Henry Clay
The Great Peacemaker

On April 12, 1777, Henry Clay, the son of a poor Baptist clergyman, was born in Virginia in the country known as the “Slashes of Hanover.” His earliest recollections were of the death of his father when he was four years old and of Tarleton’s troops passing his home and carrying off slaves, provisions, and even his mother’s clothing.

In boyhood Henry Clay worked hard to aid his widowed mother. He turned his hand to such work as came up—plowing the fields around his home, and, like many another country boy, going to the grist mill with his bag of corn to be ground into meal. In later years he received, in memory of his boyhood struggles, the nickname of “the Millboy of the Slashes.”

He studied reading, writing, and arithmetic in an “old field school,” worked a while as clerk in a store, and then studied law. In those days there were no law schools in the country, and Clay, like other aspiring young men, gained the necessary training from a few books, a little instruction in a law office, and practice in the courts.

At twenty the new-fledged lawyer, went west to make his home in the Blue Grass region of Kentucky which had been but a few years a state. This adopted state was his home thenceforth and all his interests were identified with it. He worked with indomitable energy. In order to train and modulate his defective voice he went out in the barnyard and argued his cases before the pigs and cows. He used to say that the brutes of the farm were the best audiences he ever had.

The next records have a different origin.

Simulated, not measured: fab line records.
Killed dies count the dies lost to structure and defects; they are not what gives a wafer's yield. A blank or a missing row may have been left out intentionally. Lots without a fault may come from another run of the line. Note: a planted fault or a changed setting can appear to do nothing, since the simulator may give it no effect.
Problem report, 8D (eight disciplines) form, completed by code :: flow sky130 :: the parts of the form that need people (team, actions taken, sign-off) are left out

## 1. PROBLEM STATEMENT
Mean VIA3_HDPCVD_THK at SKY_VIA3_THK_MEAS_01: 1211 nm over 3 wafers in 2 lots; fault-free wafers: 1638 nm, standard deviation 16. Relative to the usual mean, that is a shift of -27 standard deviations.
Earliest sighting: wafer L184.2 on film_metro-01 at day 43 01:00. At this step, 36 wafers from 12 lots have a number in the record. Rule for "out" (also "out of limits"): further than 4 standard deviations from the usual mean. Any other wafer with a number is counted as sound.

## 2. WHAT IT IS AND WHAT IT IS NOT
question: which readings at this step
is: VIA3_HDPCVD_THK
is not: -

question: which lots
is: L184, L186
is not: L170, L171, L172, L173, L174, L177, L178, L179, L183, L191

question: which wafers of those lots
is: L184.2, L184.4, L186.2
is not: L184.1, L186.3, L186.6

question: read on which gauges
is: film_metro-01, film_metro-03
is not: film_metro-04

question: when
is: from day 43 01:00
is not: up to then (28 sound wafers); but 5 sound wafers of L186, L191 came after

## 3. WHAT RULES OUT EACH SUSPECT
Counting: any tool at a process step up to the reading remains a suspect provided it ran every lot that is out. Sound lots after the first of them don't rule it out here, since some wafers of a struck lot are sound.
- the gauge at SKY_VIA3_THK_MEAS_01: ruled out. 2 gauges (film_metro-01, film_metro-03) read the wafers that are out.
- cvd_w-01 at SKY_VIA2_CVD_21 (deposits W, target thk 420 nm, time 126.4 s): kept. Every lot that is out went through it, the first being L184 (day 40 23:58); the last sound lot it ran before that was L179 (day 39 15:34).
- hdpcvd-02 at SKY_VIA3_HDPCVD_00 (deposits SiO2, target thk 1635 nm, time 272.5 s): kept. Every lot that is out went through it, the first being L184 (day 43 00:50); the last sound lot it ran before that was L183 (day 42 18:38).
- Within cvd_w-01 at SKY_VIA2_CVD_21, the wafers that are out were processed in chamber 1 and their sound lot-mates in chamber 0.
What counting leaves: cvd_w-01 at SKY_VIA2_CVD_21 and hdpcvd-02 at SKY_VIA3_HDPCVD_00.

Clay secured a good practice, married well and lived happily at Ashland, a farm just outside Lexington, which he bought about the time of his marriage. Remembering his own struggles and the kindness extended him during those years, he was always interested in ambitious young men and ready to help them with money, advice, and influence.

At the age of twenty-nine, Clay was appointed to represent Kentucky in the United States Senate for an unexpired term. He early formulated his “American system” declaring himself in favor of internal improvements, building up home industries, and distributing surplus money from the sale of public lands among the states, according to population. In 1811 he was in favor of war with Great Britain; as Speaker of the House, “The War Hawk,” as he was called, did much to bring it about. He was one of the men sent in 1814 to make terms of peace with England, and it was largely through his labors that favorable terms were secured.

Clay admired General Jackson’s military ability but he censured the invasion of Spanish territory in Florida and the two men became bitter and relentless enemies.

In 1820 began the career for which he is famous—that of the “Great Pacificator,” trying to avert conflict between the north and the south, the free and the slave states. It was largely through his influence that the contest was so long postponed. Clay was not the author of the Missouri Compromise—as the bill was called which provided that Missouri should be admitted to statehood without restriction as to slavery—but it was through his influence that it was passed. Although he struggled to adjust differences and keep the peace, he stood fearlessly by what he thought was right.

On one occasion Clay consulted a friend about the stand he was preparing to take on a public question. The friend suggested that the course he planned might injure his political prospects. His reply was, “I did not send for you to ask what might be the effects of the proposed movement on my prospects, but whether it is right. I would rather be right than be president.”